Wednesday, September 5, 2007

The Real Man Plan for Iran

The story of war hurtles on, like a brakeless truck. Be warned in advance: the following text has been drizzled in warm mineral oil. If you are unwilling to add to the vomit in your suitcase, do not read any further. This will NOT make your day. What I've done here is to edit (by shortening) one of the lead blogs on the HuffingtonPost, dated September 2, by Howard A. Rodman:

"For long time now, perhaps a year, I've been hearing (we've all been hearing) that the White House is planning to bomb Iran. As the neo-cons say, "Boys go to Baghdad; real men go to Tehran." It's a strategy so seductive that John McCain set it to music. I've been dismissive of these rumors, as have you. Why? Because one would have to be a madman (or Dick Cheney) to start a second war when the first one is going so fucking well.
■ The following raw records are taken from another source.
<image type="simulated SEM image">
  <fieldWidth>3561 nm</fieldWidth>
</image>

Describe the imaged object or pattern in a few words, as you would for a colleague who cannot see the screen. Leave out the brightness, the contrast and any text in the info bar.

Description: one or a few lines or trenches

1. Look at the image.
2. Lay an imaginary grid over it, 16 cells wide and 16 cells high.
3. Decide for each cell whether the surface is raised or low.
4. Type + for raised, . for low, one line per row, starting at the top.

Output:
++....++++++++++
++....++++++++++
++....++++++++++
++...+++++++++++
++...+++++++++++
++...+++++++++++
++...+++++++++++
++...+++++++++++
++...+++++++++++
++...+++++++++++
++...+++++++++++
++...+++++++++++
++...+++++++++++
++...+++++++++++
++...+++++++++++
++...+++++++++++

Unfortunately, this doesn't take into account the way decisions about these things are made; and it neglects to take into account, as well, this particular president's view of himself in history.

As Bush this weekend was disclosed to have said to his biographer, "I made a decision to lead... One, it makes you unpopular; two, it makes people accuse you of unilateral arrogance, and that may be true. But the fundamental question is, is the world better off as a result of your leadership?" [The biography, by the way, is called Dead Certain. How reassuring to the rest of us.]

In the eyes of our president, an Iran with a different government is a world better off. The people of Iran, or what's left of the people of Iran after a 1,200-target bombing campaign, will greet us as liberators. History and Joe Lieberman will judge him brave for having turned the tide in the Grand Battle Against Islamo-fascism -- a battle which, as we now know, had its origins in the Vietnam war.

Still, I was inclined (you were inclined) to dismiss all this bluster as sabre-rattling. Alas, in the past week it has become more likely that those sabres are Tomahawk missiles -- locked, aimed, targeted.

Here are the indications that a large bombing campaign against Iran is not only on the table, but is in fact the main dish -- the turkey, if you will, of Thanksgiving 2007. I list them in order of ascending terrifyingness.

First: Robert Baer, the former middle-East CIA operative and a man who is not unconnected in the intelligence world (c.f., Syriana), says his peeps tell him we're planning to "hit" Iran.

Second: Barnett Rubin, a scholar and one of the Serious people in the academic foreign policy establishment, says we're already committed to an attack on Iran, and that the marketing for this attack will be ramped up after the long weekend. [In this light, Bush's speech to the American Legion and various Cheney remarks of the last month can be seen as test-marketings. As Bush said in that speech, "We will confront this danger before it is too late." Meaning, I suspect: "before I no longer have my finger on the button."]

Third: I doubt that David Addington believes that Bush, under the AUMF, really needs the permission of congress, or of anyone. As a courtesy, of course, he'd likely, as the planes are on their way, inform a bipartisan leadership group (several Republicans plus an independent from Connecticut)....

Fourth: the foreign press, which during the run-up to Iraq was far less blinkered than, say, the Gray Lady, has been over this weekend treating an attack on Iran as a fait accompli. See this from the Telegraph (UK) . The Times (UK) ran today a headline with the flat declaration, Pentagon 'three-day blitz' plan for Iran. The blitz includes what The Times terms "plans for massive airstrikes against 1,200 targets in Iran...."

For me (and for you), beginning a war in Iran -- in the midst of the disaster that is Iraq -- is the precise incarnation of Santayana's warning: "Fanaticism consists in redoubling your effort when you have forgotten your aim." But for Bush and Cheney, two of the ten or twelve people who actually believe that the Iraq war is going well, this new venture isn't fanatic at all. It would be, in their eyes-- Going from strength to strength.

I've written to my Congressman, and to both Senators. Call me quixotic, for writing; call me naive, for encouraging you to do the same; and, at day's end, call me cynical, for believing that public opinion here makes not one whit of difference...."

So it is that the demonic males in the White House are about to go on the rampage AGAIN. And it seems there is nothing we can do about it. As Hermann Goring said at his trial in Nuremberg: "This is easy. All you have to do is to tell them they are being attacked and denounce the pacifists for lack of patriotism and exposing the country to danger. It works the same in every country."

Which is why James Hillman describes war as "an archetypal truth of the cosmos." It is beyond the forces of history and beyond human ken. It cannot be understood, he claims, by reason, and it does not yield to reason. War goes on and finds ever new objects of enmity; peace only comes when war's ferocious momentum has run its course and exhausted itself.